Curators & Directors

Curators & Directors

A note from the artists, Julie Meetal and Veronique Jonas

We have created this exhibition, The Color of Memory: Art by Two Daughters of the Holocaust, out of a personal need to express the ongoing emotional repercussions of this unspeakable event. We see it as a teaching tool, a very personal way of conveying the fate of European Jewry to both the Jewish community and to a wider audience. This work is not just a memorial to the past, but a reminder of our collective responsibility to prevent genocide, which remains not just as a nightmare of history, but as a continuing threat in the world today.

The Color of Memory: Art by Two Daughters of the Holocaust consists of five elements:

1) Julie Meetal’s paintings begin with her Hungarian parents’ experiences in the Holocaust, focusing on their individual stories. Meetal works imaginatively, often combining images into a dream-like nexus of figures, symbols, and saturated color. In some paintings, she uses watercolor almost abstractly, depicting those who perished as phantom-like figures.


2) Meetal’s Memorial Wall combines recreations of headstones from Jewish cemeteries desecrated by the Nazis. The sculpture is a proposed monument for Treblinka, the extermination camp in Poland, where the original stones are preserved. The wall, carved from a single piece of XPS Extruded Polystyrene, 8’x4’x2′, and is shown with three replicated individual gravestones.

3) Veronique Jonas’s paintings evoke the experience of her family on the Greek island of Rhodes, and the decimation of the Jewish community by the Nazis. Jonas’s paintings reimagine the Jewish quarter–empty, but haunted by photographs of the dead, and by the text of the Jewish prayer for the dead. A number of the works convey a sense of sweetness and hope that endures.

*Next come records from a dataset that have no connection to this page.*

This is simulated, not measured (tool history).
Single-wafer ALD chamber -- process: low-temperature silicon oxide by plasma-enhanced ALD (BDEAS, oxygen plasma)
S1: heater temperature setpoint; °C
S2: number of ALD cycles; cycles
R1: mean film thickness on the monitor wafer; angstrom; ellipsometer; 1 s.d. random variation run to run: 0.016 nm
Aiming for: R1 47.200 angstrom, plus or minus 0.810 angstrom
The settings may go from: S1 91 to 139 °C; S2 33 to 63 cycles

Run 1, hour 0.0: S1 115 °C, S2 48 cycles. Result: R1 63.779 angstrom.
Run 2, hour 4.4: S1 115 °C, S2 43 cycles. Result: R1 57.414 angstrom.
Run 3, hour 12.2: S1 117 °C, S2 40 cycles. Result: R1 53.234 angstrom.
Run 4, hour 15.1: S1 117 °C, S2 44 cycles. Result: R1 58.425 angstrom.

4) Text accompanies the paintings of both artists, amplifying the meanings of the work. Julie Meetal has written evocative prose and Veronique Jonas has composed poems for their respective works.

5) A documentary section includes a DVD of an interview with Julie Meetal’s mother and father taken by the USC Shoah Foundation and photographs of Veronique Jonas’s family and of the Rhodes Jewish quarter.